Hillary gets into office and there won't be another election. The two-party system as we now know it will no longer be.
I disagree.
To begin with, the idea that Hillary Clinton can somehow abolish elections is not credible. If nothing else, the candidacy of Donald Trump represents a latent and widespread dissatisfaction and opposition that neither she nor her party could actually contain.
That said, certainly the two
parties as we know them have reached the end of the road. The interests of those who control
both parties no longer correspond to those of the people who, mainly through habit, have claimed to belong to them. The Democrat party mainly serves the very rich and powerful of this country, and can no longer plausibly portray itself as the party of the poor and oppressed. The GOP ... well, it has apparently ceased to stand for much at all, beyond putative opposition to the Democrats.

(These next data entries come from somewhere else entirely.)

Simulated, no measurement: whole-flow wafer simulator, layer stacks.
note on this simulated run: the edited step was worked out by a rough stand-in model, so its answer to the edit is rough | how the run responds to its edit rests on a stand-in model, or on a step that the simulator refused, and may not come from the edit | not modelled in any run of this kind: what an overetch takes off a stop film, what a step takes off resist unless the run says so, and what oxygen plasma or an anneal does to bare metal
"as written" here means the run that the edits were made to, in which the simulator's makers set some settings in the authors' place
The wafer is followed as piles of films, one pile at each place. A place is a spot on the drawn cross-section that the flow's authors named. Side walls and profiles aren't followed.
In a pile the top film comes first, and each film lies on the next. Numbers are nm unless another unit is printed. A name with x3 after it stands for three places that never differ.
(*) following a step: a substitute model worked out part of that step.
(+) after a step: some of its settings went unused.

Hence the effective candidacies of Sanders and Trump, whose main attraction lies in the perception that they're not of either party.
Thus I can imagine some sort of reshuffling of the two-party system into combinations that serve: Party A - normal people, whose numbers are great but whose influence is small; and Party B - "the elite," whose influence is great but whose numbers are small.
In temperament, inclination, and underlying moral bases, those who identify as conservatives would fall mainly into "Party A," although those typified by the bigotry that overtook TOS would likely drift toward into a cranky and ineffectual know-nothing sort of party, just as those who supported Sanders will drift into a cranky and ineffectual socialist wing.
That's how I see the two-party structure shaking out ... though it will take a period of crisis to make it happen. That, unfortunately, is nearly upon us, thanks to the utter incompetence of the current administration, and the utter unfitness of either of the current candidates.